Lecture 5: Regression Models
In this lecture, we discuss regression problems. First, we review the training methods of linear regression models from different perspectives. Then, a basic nonlinear extension idea is introduced, feature mapping, and use it to introduce the first nonlinear regression model, polynomial regression. Afterward, we understand polynomial regression from the perspective of basis functions, and then introduce another commonly used nonlinear model, spline regression. At the end of this lecture, we introduce a new concept, the overfitting problem. It is a core challenge in machine learning from the training perspective, and we focus on it in the next lecture.

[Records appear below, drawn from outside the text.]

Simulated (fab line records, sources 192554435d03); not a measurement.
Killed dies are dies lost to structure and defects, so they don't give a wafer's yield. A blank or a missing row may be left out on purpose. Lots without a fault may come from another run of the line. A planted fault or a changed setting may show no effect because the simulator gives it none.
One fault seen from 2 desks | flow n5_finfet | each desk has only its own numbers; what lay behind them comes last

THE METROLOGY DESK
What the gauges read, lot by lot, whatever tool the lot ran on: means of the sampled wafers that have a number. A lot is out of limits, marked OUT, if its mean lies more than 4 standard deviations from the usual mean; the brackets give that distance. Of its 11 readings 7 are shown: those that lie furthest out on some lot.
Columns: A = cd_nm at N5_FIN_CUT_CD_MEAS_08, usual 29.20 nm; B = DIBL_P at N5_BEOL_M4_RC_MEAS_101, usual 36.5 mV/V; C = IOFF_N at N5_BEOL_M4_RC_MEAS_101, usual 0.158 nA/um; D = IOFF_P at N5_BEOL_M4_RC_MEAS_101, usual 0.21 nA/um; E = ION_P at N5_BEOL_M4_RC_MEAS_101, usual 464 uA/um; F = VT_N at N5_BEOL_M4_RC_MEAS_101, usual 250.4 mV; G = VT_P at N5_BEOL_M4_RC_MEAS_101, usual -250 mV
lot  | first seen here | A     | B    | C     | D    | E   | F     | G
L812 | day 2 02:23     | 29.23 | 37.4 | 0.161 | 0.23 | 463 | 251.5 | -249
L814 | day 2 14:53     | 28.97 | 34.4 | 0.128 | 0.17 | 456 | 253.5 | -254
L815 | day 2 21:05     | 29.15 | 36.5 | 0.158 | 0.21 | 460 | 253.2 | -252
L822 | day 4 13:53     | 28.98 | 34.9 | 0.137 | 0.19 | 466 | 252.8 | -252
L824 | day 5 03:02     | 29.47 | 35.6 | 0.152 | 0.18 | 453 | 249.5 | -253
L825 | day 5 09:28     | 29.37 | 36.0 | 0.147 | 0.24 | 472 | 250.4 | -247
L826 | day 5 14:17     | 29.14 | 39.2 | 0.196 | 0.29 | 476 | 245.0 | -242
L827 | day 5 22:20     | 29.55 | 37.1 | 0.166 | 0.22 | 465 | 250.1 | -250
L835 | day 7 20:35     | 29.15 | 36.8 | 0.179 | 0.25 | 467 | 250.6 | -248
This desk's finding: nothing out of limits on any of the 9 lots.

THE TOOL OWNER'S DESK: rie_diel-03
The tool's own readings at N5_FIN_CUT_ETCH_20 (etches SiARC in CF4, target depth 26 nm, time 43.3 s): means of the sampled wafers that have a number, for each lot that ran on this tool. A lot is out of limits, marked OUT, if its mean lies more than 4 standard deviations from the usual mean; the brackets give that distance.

5.1 Linear Regression Model
Unlike classification problems, the target variable in regression is continuous, but it inherits the basic idea of classification problems, which is to predict the target variable using a weighted combination of feature variables, i.e. \[ y = w_0 + w_1 x_1 + \dots w_px_p + \epsilon \] where \(\epsilon\) is a error term. The error term contains many things. It could be measurement errors, or random noise, or all the variations that can not be explained by all the feature variables. For the latest case, it also means we need more feature variables for a better prediction of the target variable.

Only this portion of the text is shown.